This section describes some noteworthy details on how certain features are implemented.

5.1. Filter Feature

This section documents how filter is implemented and how it works.

5.1.1. Current Implementation

The execution of the filter command is simple and linear as the following activity diagram would show:

Figure 10. Activity Diagram for the Filter Feature

The following sequence diagram will show how the filter command works:

Figure 11. Sequence Diagram for the Filter Feature

The feature is implemented with the help of FilterCommand and AttributePredicate class. When the ThaneParkParser parses the user input and finds the filter command word filter it calls a new FilterCommandParser to parse the arguments from the user input.

It checks if there are any of the maintenance or waiting time prefix in the arguments. If any of the prefixes are present, an AttributePredicate is created with the operator (‘<', ‘>’, '< =' or '> =' or '==') and the NumericAttribute they are checking for (ie Maintenance or WaitTime). The AttributePredicates are added to a list. The user can add any amount of predicates that they want, like 3 predicates e.g. filter w/< 50 w/ > 5 m/>10 and the list would contain 3 predicates and if the user decides to input only one predicate, the list will only contain one.

A new RideContainsConditionPredicate is instantiated with the list of AttributePredicates. The FilterCommandParser will return a new FilterCommand with the RideContainsConditionPredicate in it.

The LogicManager executes the command, and the RideContainsConditionPredicate will be set as the predicate to filter the list of rides and it will check if the ride fulfils the required predicate(s). The RideContainsConditionPredicate will test if each ride fulfills the required conditions using this method:

    public boolean test(Ride ride) {
        return attributePredicates.stream().allMatch(p -> {
            NumericAttribute attributeToTest = p.getAttribute();
            NumericAttribute rideAttributeToTest = ride.getAttribute(attributeToTest);
            return p.test(rideAttributeToTest);
        });
    }

So it should be pretty simple to add new NumericAttributes to the rides like ratings if you wish to with minimal changes to other classes, as long as relevant methods are added to FilterCommandParser to handle the new NumericAttributes. After all of the rides in the application are tested, a list of filtered rides would be returned and shown to the user.

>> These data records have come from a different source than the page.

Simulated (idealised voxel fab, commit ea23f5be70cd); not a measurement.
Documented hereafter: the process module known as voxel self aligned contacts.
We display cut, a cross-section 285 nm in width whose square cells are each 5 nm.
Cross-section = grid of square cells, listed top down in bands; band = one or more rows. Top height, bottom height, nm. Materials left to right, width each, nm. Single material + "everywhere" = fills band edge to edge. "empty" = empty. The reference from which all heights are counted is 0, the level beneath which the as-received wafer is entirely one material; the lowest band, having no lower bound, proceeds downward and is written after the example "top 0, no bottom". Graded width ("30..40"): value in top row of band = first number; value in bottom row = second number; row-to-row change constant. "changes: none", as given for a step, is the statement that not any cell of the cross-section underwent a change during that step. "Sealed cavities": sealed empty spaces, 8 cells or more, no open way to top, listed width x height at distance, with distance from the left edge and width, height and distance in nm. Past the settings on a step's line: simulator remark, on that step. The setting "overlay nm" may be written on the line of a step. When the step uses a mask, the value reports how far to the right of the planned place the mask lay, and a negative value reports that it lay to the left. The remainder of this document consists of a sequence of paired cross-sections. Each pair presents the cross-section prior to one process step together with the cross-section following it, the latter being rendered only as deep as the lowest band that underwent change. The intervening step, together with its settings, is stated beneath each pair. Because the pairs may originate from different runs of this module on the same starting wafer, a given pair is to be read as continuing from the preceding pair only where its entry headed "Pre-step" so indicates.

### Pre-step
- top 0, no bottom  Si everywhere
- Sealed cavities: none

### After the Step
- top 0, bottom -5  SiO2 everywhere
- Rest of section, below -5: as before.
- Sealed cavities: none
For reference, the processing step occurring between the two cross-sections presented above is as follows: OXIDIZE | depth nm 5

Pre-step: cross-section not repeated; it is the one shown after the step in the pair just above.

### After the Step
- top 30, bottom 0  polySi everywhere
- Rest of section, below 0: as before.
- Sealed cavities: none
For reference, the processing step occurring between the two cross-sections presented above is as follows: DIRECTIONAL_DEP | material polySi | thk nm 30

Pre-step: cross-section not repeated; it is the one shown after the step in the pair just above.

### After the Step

5.1.2. Design Considerations

Aspect: Data structure to support filter commands

Alternative 1(Current Choice): Abstract attributes that contain numeric values into a separate class and create a AttributePredicate to test the attribute
- Pros: More numeric attributes can be easily added and minimal changes are required to filter new attributes
- Cons: More classes would need to be implemented to handle this feature
Alternative 2: Give the entire string condition to the RideContainsConditionPredicate to test.
- Pros: Classes do not need to abstracted, and thus would be easier to implement
- Cons: RideContainsConditionPredicate would carry out parsing functions which would make it less cohesive

5.2. Command Management Feature

5.2.1. Current Implementation

The Command Management feature is responsible for making ThanePark application easier to use. It can be decomposed into the following segments:

Help
Autocomplete
Command History retrieval

Help

The help mechanism is facilitated by the ShowHelpRequestEvent. When the user executes a HelpCommand, the required level of help is encoded in ShowHelpRequest. This event type is subscribed to by MainWindow, which will load the respective help page in the required window (BrowserPanel or HelpWindow). Most of these classes belong to the User Interface (UI) component. These interactions are illustrated in the class diagram below:

Figure 12. Class Diagram of help mechanism

Autocomplete

The autocomplete mechanism is facilitated by SuggestCommand. It extends Command and serves as a special kind of Command that cannot be directly invoked by the LogicManager. A new instance of SuggestCommand is created whenever ThaneParkParser fails to find a matching CommandWord, or when TAB is pressed inside the Command Box. See the 2 figures below:

Figure 13. Activity Diagram of user executing command

Figure 14. Activity Diagram of user pressing tab

The application will then proceed with executing the SuggestCommand, which returns prefix-matched Command s. These matching Command s are reflected in both CommandResult and ShowHelpRequestEvent, which will in turn update ResultDisplay and CommandBox text. See figure below:

Figure 15. Activity Diagram of user pressing tab

You can easily add other pattern matching heuristics such as nearest word distance by implementing the following interface, PatternMatcher:

public interface PatternMatcher {
    /**
     * Matches a list of items as Strings against a given pattern.
     */
    public String[] matchPattern(String[] items, String pattern);
}

A possible implementation of a prefix matcher is shown below:

public class PrefixMatcher implements PatternMatcher {
    private static final String PATTERN_PREFIX = "^%1$s.*";
    /**
     * Default constructor
     */
    public PrefixMatcher() {
        ;
    }

    @Override
    public String[] matchPattern(String[] items, String pattern) {
        return Arrays.stream(items).filter(s
            -> s.matches(String.format(PATTERN_PREFIX, pattern))).toArray(String[]::new);
    }

}

History

The history mechanism is facilitated by CommandHistory and CommandsLogCenter. CommandHistory maintains the history as a list of user inputs during the session, and interfaces with CommandsLogCenter to handle the retrieval and persistent storage of user inputs executed across sessions.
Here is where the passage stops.